Angel Falls in Venezuela is the world’s highest uninterrupted waterfall, with a height of 979 m (3,212 ft) and a plunge of 807 m (2,648 ft). At its base, it is 150 m (492 ft) wide. The water falls from a flat-topped plateau and appears to leap from the cliff, barely touching the sides of the mountain on the way down. Its local name, Parakupa Vena, means ‘waterfall of the deepest place’; and it is located in the Canaima National Park in Bolivar State.
Angel Falls is one of Venezuela’s most popular tourist attractions, but be careful when you visit: during the dry season (December to March), Angel Falls can reduce to just a trickle of water.
Getting to the falls can be an adventure in itself, and once there, sightseeing and photography of the stunning waterfall is the main reward. Base jumping is popular, but dangerous: strong winds blow around the waterfall, and base jumpers jump at low water to avoid these high winds. Still, some of the world’s best jumpers have been killed at Angel Falls.

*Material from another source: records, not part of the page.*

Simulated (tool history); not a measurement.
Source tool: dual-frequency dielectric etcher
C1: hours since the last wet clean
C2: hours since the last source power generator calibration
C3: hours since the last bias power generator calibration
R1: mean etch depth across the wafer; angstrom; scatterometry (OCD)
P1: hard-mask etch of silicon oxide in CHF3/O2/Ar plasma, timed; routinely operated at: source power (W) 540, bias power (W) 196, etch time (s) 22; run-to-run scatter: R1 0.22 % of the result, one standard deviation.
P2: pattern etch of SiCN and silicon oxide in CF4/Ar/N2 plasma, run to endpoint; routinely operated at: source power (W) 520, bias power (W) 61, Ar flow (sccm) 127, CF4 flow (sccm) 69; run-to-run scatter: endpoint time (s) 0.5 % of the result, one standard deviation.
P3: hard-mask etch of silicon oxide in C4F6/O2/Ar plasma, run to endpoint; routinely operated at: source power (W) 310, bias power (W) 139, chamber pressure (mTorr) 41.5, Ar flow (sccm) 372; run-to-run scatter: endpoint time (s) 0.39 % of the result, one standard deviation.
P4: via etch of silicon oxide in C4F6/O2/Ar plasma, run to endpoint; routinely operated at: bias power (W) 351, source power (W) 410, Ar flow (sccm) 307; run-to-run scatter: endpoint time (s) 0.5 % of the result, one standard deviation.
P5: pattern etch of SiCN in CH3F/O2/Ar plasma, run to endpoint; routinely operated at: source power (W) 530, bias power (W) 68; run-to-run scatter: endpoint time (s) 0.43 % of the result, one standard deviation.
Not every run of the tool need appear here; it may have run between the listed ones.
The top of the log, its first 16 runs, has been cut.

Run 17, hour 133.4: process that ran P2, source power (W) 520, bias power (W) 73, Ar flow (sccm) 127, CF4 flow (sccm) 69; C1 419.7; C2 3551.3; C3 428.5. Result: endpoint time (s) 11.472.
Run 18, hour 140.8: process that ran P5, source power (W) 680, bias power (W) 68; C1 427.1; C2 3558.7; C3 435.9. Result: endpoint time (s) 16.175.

The falls are located in an isolated and dense jungle, making access difficult. The first part of a journey is usually by aeroplane to Canaima Camp, from where river trips to the base of the falls are led by indigenous Pemon guides in wooden boats known as curiaras. It is also possible to navigate much of the distance by water up the Carrao River, and then the Churun River (around 3.5 hours). From there, there is a one hour walk through the jungle to the base of the falls.
The falls can also be viewed from a distance on Raton Island.